5 Tips to Prepare You in Case of a Fire
A house fire is a disaster that is easily preventable. Every homeowner and family member should take the time to do the following to ensure fire safety.
1. Install Smoke Detectors Throughout the Home
The first step for preventing a residential fire is properly installing enough smoke detectors throughout your home. Smoke detectors should be installed on every floor of your home and close to any bedrooms. To make sure that the detectors are always in working order, you'll want to test them out once a month. Batteries in smoke detectors should be replaced once a year. Smoke detector manufacturers suggest that they should be completely replaced every 10 years. Do not disable any smoke detectors while cooking, as this can potentially result in tragedy.
2. Install Fire Extinguishers
Once you've got the smoke detectors installed, it's time to make sure that you have fire extinguishers readily available throughout your residence. These will come in handy should you experience a small fire. Using a fire extinguisher will prevent you and your family from having to battle a bigger fire. Fire extinguishers should be kept in the kitchen, garage, and any workshop areas of your home. Similar to smoke detectors, fire extinguishers should be checked regularly to ensure they are working properly.
If you are not sure about how to use a fire extinguisher, consider contacting your local fire department on training information to get you started. You'll be able to learn how to properly use and maintain it. It is also important to know that there are different types of fires and different types of extinguishers used to put them out.
3. Teach Kids About the Dangers of Fire
Let's face it, kids are curious. This is a good and bad thing, but when it comes to something life-threatening like fire, curiosity can quickly turn into danger. Over 100,000 fires are set every year by kids under 5 years old playing with lighters or matches. To avoid this from happening, it's essential to educate children about the potentially deadly consequences of playing with fire. Inform them to STOP, DROP, and ROLL if their clothes catch on fire in an emergency. Also, teach them about what firefighters do, and to not hide from them when they are in sight.

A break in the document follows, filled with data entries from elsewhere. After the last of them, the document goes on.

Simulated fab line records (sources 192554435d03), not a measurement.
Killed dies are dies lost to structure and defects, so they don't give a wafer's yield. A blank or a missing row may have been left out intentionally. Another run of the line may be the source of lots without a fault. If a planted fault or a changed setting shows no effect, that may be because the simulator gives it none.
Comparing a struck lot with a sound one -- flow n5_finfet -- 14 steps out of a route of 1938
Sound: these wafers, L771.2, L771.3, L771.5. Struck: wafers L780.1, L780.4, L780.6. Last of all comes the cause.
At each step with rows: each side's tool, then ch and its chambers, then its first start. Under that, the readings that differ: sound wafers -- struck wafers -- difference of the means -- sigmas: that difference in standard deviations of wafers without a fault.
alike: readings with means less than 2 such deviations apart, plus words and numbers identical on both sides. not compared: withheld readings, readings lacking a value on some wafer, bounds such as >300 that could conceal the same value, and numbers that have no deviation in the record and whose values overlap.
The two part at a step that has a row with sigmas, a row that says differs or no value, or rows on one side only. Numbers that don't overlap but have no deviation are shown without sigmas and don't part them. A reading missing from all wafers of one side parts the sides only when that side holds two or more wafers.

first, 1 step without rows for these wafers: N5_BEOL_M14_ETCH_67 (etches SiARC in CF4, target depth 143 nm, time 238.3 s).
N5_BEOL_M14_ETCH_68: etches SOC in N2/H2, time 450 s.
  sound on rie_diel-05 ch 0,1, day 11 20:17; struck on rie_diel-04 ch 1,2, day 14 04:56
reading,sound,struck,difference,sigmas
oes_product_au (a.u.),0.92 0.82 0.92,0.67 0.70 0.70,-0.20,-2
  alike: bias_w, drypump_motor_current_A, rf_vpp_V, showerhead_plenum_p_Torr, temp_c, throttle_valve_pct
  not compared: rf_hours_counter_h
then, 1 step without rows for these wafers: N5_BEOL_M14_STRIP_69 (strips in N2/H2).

4. Create a Plan for Escape
Having a well-thought-out and organized plan is very important. Think about it. The last thing you want to do during a fire is to try and think rationally about what to do next to survive. Developing a plan for escape in advance will spare you some time (which is a huge deal during a fire).
Not only should you create a plan, but you will also want to discuss it with your family members in detail so that everyone is on the same page should a fire take place. The escape plan should include at least two escape routes from every bedroom. Everyone living at home should be familiar with basic home fire safety procedures. This includes checking doors for heat before opening them, staying low on the ground to stay out of the smoke, and knowing the closest way out. These little things can go a long way in saving lives during a blaze! Make digital copies of any valuable documents and records like birth certificates, and keep them in a safe place easily retrievable in the event a fire takes place.
In addition to creating a plan and talking about it, practice it. Fire drills are not only for grade school students. They're a good reminder for everyone of all ages.
On top of having a solid escape plan in place for yourself and your family, it's also crucial to make sure that everything at home is in working order. For example, windows should not be stuck, and if you have any window screens, they should be easily removed if need be. Use security bars? Make sure they can be opened properly.
5. Have a Family Communications Plan Set
Got the escape plan out of the way? Now it's time to plan out your family communication methods. Firstly, make sure that everyone knows how to call 9-1-1. In an emergency, it's important to ensure that everyone at home knows who to contact if they are not able to locate one another, or in any other instance. Spend some time to speak with family members about who to call and where to meet in such cases, to be extra prepared.